Sunday, December 15, 2024
There Are Rivers In The Sky by Elif Shafak
I have been a fan of this author since reading her fist book--her weaving of history from her homeland of Turkey into her stories, and the complexity of controversies there make for excellent reading.
This one is tied to the Kurds and her Turkish homeland but starts in ancient Sumeria (which is more like Iraq, but includes home to Kurds). It is also tied to the universality of water, that it is constantly recycled and falls again, connecting us across centuries.
It starts with King Ashurbanipal (mid-600s BCE), the legendary leader of the wealthiest empire in the world, last of the great rulers of the kingdom of Assyria.. He rules Ninevah, on the banks of a tributary of the Tigris River called Khosr, and amasses a mammoth library of more than 7,000 tablets written in cuneiform--the clay is long lasting, and so once the code was cracked, their history was both preserved and knowable. His favorite volume is the ancient flood myth The Epic of Gilgamesh.

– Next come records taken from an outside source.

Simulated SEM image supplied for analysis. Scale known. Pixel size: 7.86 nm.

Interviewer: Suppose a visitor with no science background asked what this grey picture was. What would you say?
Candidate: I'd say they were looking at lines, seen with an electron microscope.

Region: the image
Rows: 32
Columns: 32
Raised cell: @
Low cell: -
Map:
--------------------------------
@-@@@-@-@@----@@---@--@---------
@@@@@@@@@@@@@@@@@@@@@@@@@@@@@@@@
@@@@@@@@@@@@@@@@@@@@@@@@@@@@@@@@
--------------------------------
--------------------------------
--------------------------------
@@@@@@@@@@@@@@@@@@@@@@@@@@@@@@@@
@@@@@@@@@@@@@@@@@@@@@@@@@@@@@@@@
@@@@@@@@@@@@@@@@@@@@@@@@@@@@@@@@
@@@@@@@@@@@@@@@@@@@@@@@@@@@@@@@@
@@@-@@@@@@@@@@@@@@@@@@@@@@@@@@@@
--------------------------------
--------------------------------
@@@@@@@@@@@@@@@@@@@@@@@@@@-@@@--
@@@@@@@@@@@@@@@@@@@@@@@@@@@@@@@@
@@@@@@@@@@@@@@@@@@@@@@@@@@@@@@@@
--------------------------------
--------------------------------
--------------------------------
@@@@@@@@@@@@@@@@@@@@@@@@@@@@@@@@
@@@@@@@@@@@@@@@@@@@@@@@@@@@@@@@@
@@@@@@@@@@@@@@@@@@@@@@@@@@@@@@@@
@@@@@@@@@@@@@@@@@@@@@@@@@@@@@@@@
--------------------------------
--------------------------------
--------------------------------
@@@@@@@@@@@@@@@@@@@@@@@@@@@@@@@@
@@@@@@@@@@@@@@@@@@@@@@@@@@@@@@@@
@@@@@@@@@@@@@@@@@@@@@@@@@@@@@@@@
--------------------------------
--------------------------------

Then there is Arthur, born into staggering poverty in 1840's London. He cannot receive the schooling he craves but possesses a superlative memory. He’s fascinated by books and, above all, by Ninevah. Through a mix of luck, talent, and grit, he finds work at a printer’s office, which ultimately leads him to the British Museum. With his gift for decoding ancient stone tablets, he eventually makes his way to the Middle East to study them--he is almost thwarted in his quest to find the final tablet of the flood story by, you guessed it, a flood, this one man made. Arthur is based on real-life British Assyriologist George Smith [1840-1876], who was obsessed with and decoded the Epic of Gilgamesh.
Finally there are Kurds in modern times--one in London and a Yaziki girl in Iraq who's village is about to be flooded by a dam--the story spans millennia, and there is the persistent presence a water and the power it holds. This is a great tale well told--even if you are not a student of ancient civilizations.